The Government of South Africa (GoSA) has established a comprehensive policy and institutional framework to accelerate a low-carbon, climate-resilient, and inclusive development pathway while addressing structural constraints that continue to limit economic growth, infrastructure performance, and climate investment. These priorities are embedded within national development, fiscal, infrastructure, and industrial strategies, and are aligned with South Africa's international climate commitments and Just Energy Transition (JET) objectives.
Although South Africa remains the largest economy in Africa, economic growth has been persistently constrained over the past decade by structural weaknesses in key network sectors, particularly electricity, freight transport, and water. Chronic electricity supply disruptions, transmission bottlenecks, declining rail and port efficiency, aging water infrastructure, and weak municipal service delivery have increased the cost of doing business, reduced productivity and export competitiveness, and weakened private investment. These challenges are further compounded by complex regulatory landscape.
At the same time, South Africa faces severe and growing climate vulnerabilities. Rising temperatures, increasing drought frequency, water scarcity, floods, and extreme weather events are placing mounting pressure on infrastructure systems, economic activity, and vulnerable communities. The country's energy system remains highly carbon intensive, with coal accounting for approximately 94 percent of domestic energy production in 2023, underscoring both the scale of the transition challenge and the urgency of accelerating decarbonization while ensuring energy security and social inclusion.

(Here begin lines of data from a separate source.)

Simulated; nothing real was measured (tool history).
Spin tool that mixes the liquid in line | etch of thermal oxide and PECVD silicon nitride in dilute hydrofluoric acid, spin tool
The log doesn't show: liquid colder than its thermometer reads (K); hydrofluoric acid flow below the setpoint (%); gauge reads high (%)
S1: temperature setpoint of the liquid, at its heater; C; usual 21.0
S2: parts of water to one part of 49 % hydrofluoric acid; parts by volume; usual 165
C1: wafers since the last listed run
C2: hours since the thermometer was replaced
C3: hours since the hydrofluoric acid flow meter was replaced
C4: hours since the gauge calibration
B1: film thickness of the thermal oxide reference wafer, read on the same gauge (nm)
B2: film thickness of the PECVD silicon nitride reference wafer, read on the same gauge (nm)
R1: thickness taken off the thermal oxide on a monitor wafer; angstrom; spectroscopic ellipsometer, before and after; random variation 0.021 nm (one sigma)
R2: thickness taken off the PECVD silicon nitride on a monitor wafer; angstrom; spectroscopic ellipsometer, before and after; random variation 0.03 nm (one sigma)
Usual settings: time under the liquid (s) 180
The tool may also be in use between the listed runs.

Despite important progress, key constraints persist, including grid congestion and delayed transmission expansion continue to constrain renewable energy integration; freight inefficiencies have accelerated the shift from rail to more emissions-intensive road transport; and aging water infrastructure, high non-revenue water losses, and weak municipal capacity continue to undermine resilience and service delivery. More broadly, limited climate-responsive public investment systems, insufficient project preparation capacity, and policy and regulatory bottlenecks continue to constrain the mobilization of private and climate finance at scale.
To respond to these challenges, the Government has adopted a suite of strategic frameworks, including the Second Nationally Determined Contribution (SNDC), the Low-Emission Development Strategy (LTS), the National Climate Change Adaptation Strategy (NCCAS), the Just Transition Framework (JTF), the Just Energy Transition Investment Plan (JET-IP), and the Climate Change Act (2024). Together, these frameworks establish the policy foundation for reducing greenhouse gas emissions, strengthening climate resilience, mobilizing climate finance, and enabling a just and inclusive transition toward a low-emission economy. Complementary structural reforms under Operation Vulindlela are also supporting modernization of the energy, transport, water, and digital sectors, with a strong focus on improving infrastructure delivery and crowding in private investment.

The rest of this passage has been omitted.